Illinois court upholds dismissal of coach's defamation suit

Stephen Miller | Libel | Feature | October 22, 2010

The Illinois Appellate Court this week upheld a lower court’s ruling in a defamation case, granting a motion to dismiss a lawsuit brought against a group critical of a high school basketball coach’s performance.

The appellate court found no merit to former Dixon High School boys basketball coach Steve Sandholm’s lawsuit accusing a local committee of defamation and false light, and his claim that Illinois’ anti-SLAPP statute -- designed to combat meritless suits known as strategic lawsuits against public participation -- is unconstitutional, according to court documents.

Sandholm filed a lawsuit in April 2008 after being removed from the head coaching position of the basketball team in large part due to local outcry about his coaching style. A group, composed mainly of the parents of the school’s athletes, created the Save Dixon Sports Committee to push for Sandholm’s removal, documents said.
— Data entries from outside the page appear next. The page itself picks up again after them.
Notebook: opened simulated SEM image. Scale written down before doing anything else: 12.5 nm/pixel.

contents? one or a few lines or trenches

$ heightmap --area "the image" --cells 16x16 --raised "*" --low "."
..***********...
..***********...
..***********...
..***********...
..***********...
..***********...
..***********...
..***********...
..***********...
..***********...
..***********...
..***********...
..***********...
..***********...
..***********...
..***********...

Members of the committee argued that the coach “adversely performed his job, that his coaching philosophy was to verbally abuse, bully, discourage, and desecrate players, and that [he] needed to be fired,” according to court documents.

After the committee’s complaints to the school’s principal and superintendent received little response, it began publishing concerns to its now defunct website in February 2008. The group also discussed its dissatisfaction with Sandholm on a local radio station in March of that year, documents said.

The school board voted unanimously not to renew Sandholm’s contract as coach in April 2008, citing the difficulty he would have working in the environment created by the committee’s complaints, according to a 2008 article published on Sauk Valley Newspapers' website.

A lower court granted the committee’s motion to dismiss Sandholm’s lawsuit under Illinois’ Citizen Participation Act, finding that it had the effect of chilling free speech. The appellate court agreed.

The committee members' speaking publicly about their concerns “is part of the process of influencing the government to make a decision in a petitioner's favor. Defendants had a right to participate in this process,” the court said.

In his appeal, Sandholm also argued that Illinois’ anti-SLAPP law was unconstitutional because it violated his right to remedy injuries and the due process and equal protection clauses of the Illinois and U.S. Constitutions, according to court documents.

Specifically, Sandholm argued that the law unequally affected public employees.

“There is not a public employee in the state of Illinois . . . who can ever be protected from having their job interfered with under this statute,” said Stephen Fieweger, Sandholm’s lawyer. He voiced concerns that the court’s interpretation of what he considered to be an overly-broad statute opened the door for anyone to defame a public employee free of consequences.

However, the court found “that the Act provides a qualified privilege, granting more protection for speech than the common law provides, when the speech occurs in the exercise of the right to participate in government,” and that a public employee could also use the law to shield themselves from a similar lawsuit. Therefore, the court ruled, Sandholm’s rights under the Illinois constitution were not violated.

Fieweger said that he began a campaign in 2008 to have the act altered but has not garnered any support from Illinois legislators. He plans to file a petition to appeal Sandholm's case to the Illinois Supreme Court.